Expand your rose garden with cuttings from your current rose bushes. You can take cuttings from any healthy rose bush; success rates for growing roots from a cutting range from 50 to 75 percent, so take more than one. The best time to take cuttings is during the fall or the late spring, depending on where you live. Rose cuttings in warmer climates do better if they are taken in the fall, while spring is best if you live in a cold area.
Prepare your growing medium and rooting compound before you take any cuttings from your rose bushes. Place the root stimulator in a shallow bowl or on a plate, so you can dip the end of the cuttings in it. You'll also need a small pot almost filled with sterile potting soil, or a small hole dug three to four inches deep in the ground.
Water the soil well in the container or in the ground and let it drain. If you are planting in a container, insert a pencil three to four inches deep in the center of the potting soil so that the root compound will not brush off during planting.
Locate stems on the rose bushes that have bloomed recently. Branches with roses that are withering and turning brown are ideal candidates from which to take your cuttings. These dying rose blossoms are called hips.
Remove the dying rose blossoms from the end of the branch down to the first bunch of healthy leaves. From the tip of the stem, measure back eight inches. With your pruning shears or a sharp knife, cut the stem at a 45-degree angle. Remove the leaves from the cuttings.
Dip one end of your cutting in the root stimulator. Gently tap off the excess root hormone.

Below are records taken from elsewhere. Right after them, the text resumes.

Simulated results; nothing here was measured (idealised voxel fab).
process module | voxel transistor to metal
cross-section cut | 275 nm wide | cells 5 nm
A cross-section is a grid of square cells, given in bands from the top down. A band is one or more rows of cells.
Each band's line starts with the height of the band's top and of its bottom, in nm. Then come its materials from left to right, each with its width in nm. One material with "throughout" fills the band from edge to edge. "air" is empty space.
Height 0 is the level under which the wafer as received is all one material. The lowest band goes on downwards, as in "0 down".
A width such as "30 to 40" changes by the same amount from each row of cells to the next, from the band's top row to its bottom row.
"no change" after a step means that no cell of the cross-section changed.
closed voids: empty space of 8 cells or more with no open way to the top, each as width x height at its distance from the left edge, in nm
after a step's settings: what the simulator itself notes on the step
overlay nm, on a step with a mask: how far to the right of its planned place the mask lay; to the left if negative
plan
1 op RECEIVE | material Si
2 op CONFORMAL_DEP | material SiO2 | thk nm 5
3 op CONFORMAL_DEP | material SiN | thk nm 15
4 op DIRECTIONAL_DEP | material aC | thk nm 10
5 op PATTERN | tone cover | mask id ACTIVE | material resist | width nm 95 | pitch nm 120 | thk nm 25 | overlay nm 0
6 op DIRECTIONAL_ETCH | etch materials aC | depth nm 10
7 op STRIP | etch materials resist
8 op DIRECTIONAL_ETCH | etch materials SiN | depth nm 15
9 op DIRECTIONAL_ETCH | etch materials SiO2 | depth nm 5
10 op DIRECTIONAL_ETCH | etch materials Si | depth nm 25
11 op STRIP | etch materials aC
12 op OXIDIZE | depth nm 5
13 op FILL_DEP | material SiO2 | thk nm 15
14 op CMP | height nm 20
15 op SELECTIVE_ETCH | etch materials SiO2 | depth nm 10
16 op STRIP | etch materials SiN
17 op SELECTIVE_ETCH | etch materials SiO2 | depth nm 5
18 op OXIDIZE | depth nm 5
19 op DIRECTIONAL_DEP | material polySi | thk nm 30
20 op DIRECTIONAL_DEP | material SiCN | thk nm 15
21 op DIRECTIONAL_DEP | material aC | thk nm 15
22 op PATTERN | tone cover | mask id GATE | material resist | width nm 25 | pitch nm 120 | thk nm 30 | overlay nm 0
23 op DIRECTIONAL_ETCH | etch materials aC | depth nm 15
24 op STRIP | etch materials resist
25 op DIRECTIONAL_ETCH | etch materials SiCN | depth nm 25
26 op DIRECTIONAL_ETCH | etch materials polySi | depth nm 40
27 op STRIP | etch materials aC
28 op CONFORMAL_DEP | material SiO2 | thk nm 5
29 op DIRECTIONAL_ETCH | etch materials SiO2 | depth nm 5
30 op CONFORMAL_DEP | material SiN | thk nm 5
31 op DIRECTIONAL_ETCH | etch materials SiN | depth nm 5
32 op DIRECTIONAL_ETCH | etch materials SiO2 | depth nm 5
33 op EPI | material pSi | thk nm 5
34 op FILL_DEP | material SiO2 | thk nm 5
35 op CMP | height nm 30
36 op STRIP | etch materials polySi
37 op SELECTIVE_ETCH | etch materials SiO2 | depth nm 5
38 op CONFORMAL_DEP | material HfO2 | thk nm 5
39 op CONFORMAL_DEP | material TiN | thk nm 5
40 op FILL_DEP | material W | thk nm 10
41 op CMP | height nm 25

Plant the cuttings in small, individual containers or in the ground. Gently backfill soil around the cuttings. Water them again. Cover each of the containers with a gallon size plastic bag to help hold in the humidity. You can cover the cuttings in the ground with jars, as long as the cuttings do not receive too much sun. Water the cuttings only when they are dry. Your cuttings should begin to grow roots in about two weeks.